Centerplate CEO Desmond Hague was captured on video abusing a dog in an elevator. The video is pretty disturbing, so I don’t blame anyone who’d rather not watch this guy kick a puppy and yank it around by its leash. I wish I would’ve just read about the story and not pressed play, personally.
In the aftermath of the incident, fans have called for teams that use Centerplate to cater their events — a long list of teams that includes the Giants and the 49ers — to dump the Connecticut-based catering company.
Fair or not, with the opening of Levi’s Stadium and the extra attention garnered by the food (and delivery) options, the 49ers seem to be getting the lion’s share of the local backlash — anecdotally speaking, anyway. Fortune wrote a long story about how Hague’s actions could jeopardize the company he’s been running since 2009, which included a response from the 49ers.
For now, Hague remains CEO of Centerplate, and no clients have yet ended their contracts. The 49ers, in a statement sent to Fortune, said that the organization, “condemns the abuse of animals and was disturbed to learn of the recent news regarding Des Hague. We believe his actions are not reflective of the efforts and service provided by the hundreds of Centerplate employees working to present our fans with a tremendous experience at Levi’s Stadium.” (Levi Strauss deferred comment to the 49ers.)
In other words, the 49ers aren’t going to break their contract with Centerplate because of this. They might hold out hope that the company will remove Hague from his post, or that he’ll step down. But unless this becomes a financial disaster due to a large number of fans keeping their wallets in their pockets after entering the stadium, nothing is going to change.
It’ll be interesting to see if a boycott movement takes hold at either venue. Nothing of the sort happened last year at AT&T Park, when UNITE HERE Local 2 workers went on strike after several years without a raise. The union and Centerplate recently agreed to a new contract through 2019 that provided raises and back pay.
Hague also released a statement: “I am ashamed and deeply embarrassed… a minor frustration with a friend’s pet caused me to lose control of my emotional response… I would like to extend my apology to my family, company and clients, as I understand that this has also reflected negatively on them.”

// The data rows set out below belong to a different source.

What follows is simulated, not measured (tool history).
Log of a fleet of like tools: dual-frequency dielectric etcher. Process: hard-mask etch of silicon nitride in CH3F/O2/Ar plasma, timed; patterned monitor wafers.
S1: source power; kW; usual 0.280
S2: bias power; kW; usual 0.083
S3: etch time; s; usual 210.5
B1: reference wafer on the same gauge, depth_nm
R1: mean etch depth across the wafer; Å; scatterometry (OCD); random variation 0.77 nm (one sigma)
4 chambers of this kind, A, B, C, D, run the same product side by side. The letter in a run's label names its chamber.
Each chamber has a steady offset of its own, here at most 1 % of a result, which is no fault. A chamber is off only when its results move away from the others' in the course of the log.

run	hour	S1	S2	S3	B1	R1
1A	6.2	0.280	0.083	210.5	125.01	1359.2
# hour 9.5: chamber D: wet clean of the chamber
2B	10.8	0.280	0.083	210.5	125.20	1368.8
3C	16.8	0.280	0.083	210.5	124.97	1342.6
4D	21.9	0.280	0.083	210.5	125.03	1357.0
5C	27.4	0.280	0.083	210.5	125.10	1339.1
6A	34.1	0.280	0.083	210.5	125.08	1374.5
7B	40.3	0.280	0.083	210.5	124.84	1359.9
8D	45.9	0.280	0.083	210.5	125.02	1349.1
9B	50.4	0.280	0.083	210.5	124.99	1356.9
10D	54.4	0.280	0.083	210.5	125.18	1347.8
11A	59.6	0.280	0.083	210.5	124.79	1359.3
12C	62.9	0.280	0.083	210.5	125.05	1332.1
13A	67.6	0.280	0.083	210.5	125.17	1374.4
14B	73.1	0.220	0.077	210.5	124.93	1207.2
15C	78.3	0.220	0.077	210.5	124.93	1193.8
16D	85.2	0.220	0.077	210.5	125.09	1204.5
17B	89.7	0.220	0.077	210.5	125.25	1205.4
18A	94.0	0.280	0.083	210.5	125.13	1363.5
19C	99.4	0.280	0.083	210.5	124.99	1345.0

Update (6:50 pm): Centerplate’s PR firm, Kwittken, emailed me the following statement from Centerplate that was released Tuesday evening:
We are aware of the incident involving Centerplate CEO Des Hague and the attention surrounding it. The company has now gathered all of the current facts from local authorities and is in the process of conducting an internal review. Centerplate does not condone the mistreatment of animals by any of its employees. Mr. Hague has agreed to attend counseling to address his anger management issues and has publicly expressed he is deeply ashamed and remorseful for his behavior. He has apologized to everyone directly involved as well as to the company’s clients and employees, and has pledged a significant, personal, multi-year financial commitment to help support the protection and safety of animals. There will be a public statement as soon as Centerplate completes its review.